Amiga Returns With Lackluster Linux-Powered Mini PC
crookedvulture writes "Commodore has revealed the Amiga mini, a small-form-factor system that runs a custom Linux distro dubbed Commodore OS Vision. A trailer for the OS hardly inspires confidence, and the rest of the system doesn't help. While the Amiga mini features a high-end Intel desktop CPU and modern conveniences like Blu-ray, USB 3.0, and 802.11n Wi-Fi, it's stuck with one of the slowest graphics chips Nvidia makes. Some of the other specifications are head-scratchers, too. The mini comes with a whopping 16GB of RAM but only a terabyte of storage. You'll have to pay extra to get an SSD, which makes the $2500 asking price particularly onerous. The case, Blu-ray drive, and power supply are being made available separately, but at $345, they're hardly a bargain. Add this to the list of nostalgia-baiting remakes that don't live up to their inspiration."
Update: It looks like Commodore has dropped the price after receiving a lot of negative feedback.
I had three Amigas. I really enjoyed using those machines. I loved the fact that it was a true plug N play platform while my PC-using friends were still fucking around with interrupts, DMA channels, shared memory slots and jumpers. I loved the fact that they had not only video acceleration but also audio acceleration. I loved the fact that colour video and stereo audio were in all models. I still think HAM was a pretty cool compression algorithm, especially in that it was implemented in the hardware and could be decompressed as the monitor scanned, reducing the amount of video RAM (or, chip RAM as it was called in the Amiga paradigm) needed for a full-colour picture (remember, RAM was expensive in those days)
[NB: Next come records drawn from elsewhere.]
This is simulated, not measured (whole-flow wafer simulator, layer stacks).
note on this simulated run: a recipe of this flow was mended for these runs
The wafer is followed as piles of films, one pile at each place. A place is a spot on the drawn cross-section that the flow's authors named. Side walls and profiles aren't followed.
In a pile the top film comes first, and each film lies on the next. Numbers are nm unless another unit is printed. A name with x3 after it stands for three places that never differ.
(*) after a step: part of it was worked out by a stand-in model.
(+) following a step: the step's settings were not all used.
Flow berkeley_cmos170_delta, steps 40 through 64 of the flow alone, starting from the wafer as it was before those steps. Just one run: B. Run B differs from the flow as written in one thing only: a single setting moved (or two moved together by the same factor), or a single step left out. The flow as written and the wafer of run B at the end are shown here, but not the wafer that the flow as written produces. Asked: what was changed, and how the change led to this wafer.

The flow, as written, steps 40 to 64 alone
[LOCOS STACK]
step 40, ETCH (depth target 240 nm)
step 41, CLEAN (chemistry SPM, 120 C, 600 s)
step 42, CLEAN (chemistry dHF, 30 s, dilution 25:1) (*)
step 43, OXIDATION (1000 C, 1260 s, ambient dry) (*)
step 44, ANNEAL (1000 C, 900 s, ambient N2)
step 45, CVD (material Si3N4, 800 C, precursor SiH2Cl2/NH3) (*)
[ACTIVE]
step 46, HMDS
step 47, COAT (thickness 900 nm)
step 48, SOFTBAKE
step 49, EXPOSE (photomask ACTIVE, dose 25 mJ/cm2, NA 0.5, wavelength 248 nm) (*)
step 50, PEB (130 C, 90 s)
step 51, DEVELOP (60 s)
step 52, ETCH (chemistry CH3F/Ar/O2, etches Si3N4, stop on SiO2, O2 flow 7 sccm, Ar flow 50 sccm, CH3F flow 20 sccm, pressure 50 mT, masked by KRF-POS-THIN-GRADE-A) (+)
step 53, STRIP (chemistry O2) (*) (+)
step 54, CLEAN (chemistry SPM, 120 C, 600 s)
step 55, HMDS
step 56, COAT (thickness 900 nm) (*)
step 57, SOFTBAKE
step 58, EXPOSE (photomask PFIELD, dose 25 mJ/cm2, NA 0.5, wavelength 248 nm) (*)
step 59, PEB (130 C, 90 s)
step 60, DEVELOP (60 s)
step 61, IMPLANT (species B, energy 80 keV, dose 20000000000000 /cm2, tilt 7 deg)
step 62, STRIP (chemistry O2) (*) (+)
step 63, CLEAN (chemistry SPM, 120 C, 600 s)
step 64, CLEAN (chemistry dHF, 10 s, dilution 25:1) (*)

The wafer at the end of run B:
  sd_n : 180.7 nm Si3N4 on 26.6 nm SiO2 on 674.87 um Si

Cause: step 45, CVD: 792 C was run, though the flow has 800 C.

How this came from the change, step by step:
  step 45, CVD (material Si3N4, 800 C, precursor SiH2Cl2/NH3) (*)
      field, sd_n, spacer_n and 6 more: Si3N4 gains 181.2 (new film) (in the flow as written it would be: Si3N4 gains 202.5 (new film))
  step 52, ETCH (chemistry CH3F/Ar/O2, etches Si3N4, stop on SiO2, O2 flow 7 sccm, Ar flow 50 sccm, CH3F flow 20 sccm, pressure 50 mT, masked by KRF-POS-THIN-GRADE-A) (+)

Ultimately, though, it is necessary to face a few facts. Commodore was run by a bunch of asshats. They effectively killed off this beloved platform. The platform is dead. Slapping the name on a LInux computer will never bring back what the Amiga was, and it will certainly not make the so-named computer what the Amiga could have and should have been. As much as I love Linux, I am not interested. It is like one of those modern radios that has a plastic enclosure designed to look like a classic cathedral radio. It isn't, it can't be, and it won't be what was lost to time. Enjoy the nostalgia, but eschew the exploitation.
Amiga is dead like Elvis. Mourn and move on.
www.wavefront-av.com
Its just someone who bought the brand trying to cash in, is anyone surprised?
I'll get hate for saying this but here goes: you will NEVER see anything like the Amiga ever again so give it up, okay? We are talking about a machine filled to the brim with custom designed chips with a custom built OS to run on top of it. To build something with THAT level of customization today would probably cost north of 100 million and would virtually guarantee that Windows would never run on it which would be the kiss of death due to the lack of apps. Now with Linux providing plenty of source code one could compile custom versions of many apps but again that would raise the price and today you either race to the bottom (MSFT) or you have enough brand loyalty and cool factor to allow one to charge high prices (Apple) and sadly Amiga would have neither today.
Lets face it guys what made Amiga so fucking cool was back then one could actually afford to breadboard an entirely new chip design and hire enough coders to build an entire OS just to squeeze every drop of power you could out of those chips. Hell theoretically you could do that today, can you imagine an OS that was built mostly in ASM to squeeze every last drop of power out of say an AMD 6 core and 7950 GPU? It would be so insanely fast and powerful it would make everything else look like bad jokes! But unlike when the Amiga came out PCs today are so damned overpowered that frankly it doesn't matter how much bloat and bling MSFT and Apple add to their OSes as we have cycles to spare everywhere. We have multicores hitting crazy speeds, assloads of RAM, and GPUs with hundreds of stream processors. That is the exact polar opposite to what we had when the Amiga was released, where machines were lucky if they had enough oomph to run a GUI at all and slow was pretty much taken for granted. All that customization made Amiga so damned much faster than everyone else it was just insane, it was a multitasking monster in the days of shitty single tasking DOS.
Look, I can understand why there are some geeks that secretly pray for the return of Amiga, I really do. I hung onto OS/2 for waaay longer than i should hoping and praying IBM would get their head out of their ass and market it right, but they didn't know what to do with it and totally killed it, same thing here. Commodore was a "cheap prices above all" kind of company and Amiga was this expensive badass ubercomputer that they really didn't have a damned clue how to sell and corporate stupidity killed it. But as much as we'd like to go and hit the reset button, as much as many of us wish it would have ended up Apple VS MSFT VS OS/2 VS Amiga, sadly things didn't work out that way. so let the old gal rest in peace, she had a good run, was ahead of her time, but that time is past. Companies like this just trying to ring a few more pennies out of the property are just a sad cash in, hoping there are enough geeks with money and a bad case of nostalgia they can make a quick buck.
ACs don't waste your time replying, your posts are never seen by me.